Ake works with the recently formed Central Ohio Immigrant Justice (COIJ)

She expects more groups will get involved in the demos in front of various Kroger stores in Columbus.

"The Kroger headquarters is located in Westerville. So Columbus is probably going to be more and more of an active hub for this movement."

Ake said demos are planned for Kroger stores in urban areas as well as suburbs.

Increasingly, people in wealthy nations such as the US are interested in local and organic food. But she said labor and human rights issues often are not prominent in those movements.

"People are mainly engaged with health issues and maybe chemical inputs into their food but not so much with the labor and human rights issues involved with their food."

"Early on when the food movement started contemporaneous w/ the environmental movement back in the 70s, all of these issues were looked at. But when the FDA began to articulate its standards for the organic movement, it looked specifically at the chemical inputs ...and so the human rights issues and standards began to be marginalized."

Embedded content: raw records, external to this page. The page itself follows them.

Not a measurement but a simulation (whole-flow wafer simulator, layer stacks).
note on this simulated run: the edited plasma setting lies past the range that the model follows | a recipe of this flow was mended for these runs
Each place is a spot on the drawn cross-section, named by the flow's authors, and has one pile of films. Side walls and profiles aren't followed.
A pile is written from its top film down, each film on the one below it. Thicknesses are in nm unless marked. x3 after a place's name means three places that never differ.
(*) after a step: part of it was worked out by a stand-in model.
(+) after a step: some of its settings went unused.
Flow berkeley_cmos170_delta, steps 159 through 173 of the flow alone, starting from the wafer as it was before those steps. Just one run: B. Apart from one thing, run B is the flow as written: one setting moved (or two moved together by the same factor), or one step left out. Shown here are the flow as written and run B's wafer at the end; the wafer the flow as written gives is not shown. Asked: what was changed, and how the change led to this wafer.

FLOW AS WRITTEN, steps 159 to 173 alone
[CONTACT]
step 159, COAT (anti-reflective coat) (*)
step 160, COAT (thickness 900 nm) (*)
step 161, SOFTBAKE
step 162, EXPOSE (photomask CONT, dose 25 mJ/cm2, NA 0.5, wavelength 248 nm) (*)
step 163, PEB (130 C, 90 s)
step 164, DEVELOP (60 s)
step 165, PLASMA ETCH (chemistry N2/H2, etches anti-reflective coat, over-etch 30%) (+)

She and other activists are working on changing that. She agreed people's hearts and minds can be engaged by way of their palates and stomachs, connecting a wide variety of social justice and environmental causes for a mass movement to defeat corporatism. She said human rights and environmentalism are inseparable.

"When we have global warming, for instance, the people most impacted are the most marginalized populations, globally and in our own backyards."

She agreed that what is has happened to US farmers and US factory workers connects with what has happened to people in other parts of the world.

"The boundary that sometimes gets drawn between what's a domestic or local issue and what's a global issue is really fictitious. So, for instance, what sometimes gets described as a local 'immigration problem' is not really a local problem or a domestic problem...It's a global migration problem, rooted in international, structural issues like trade relationships that are set by the IMF and the WTO."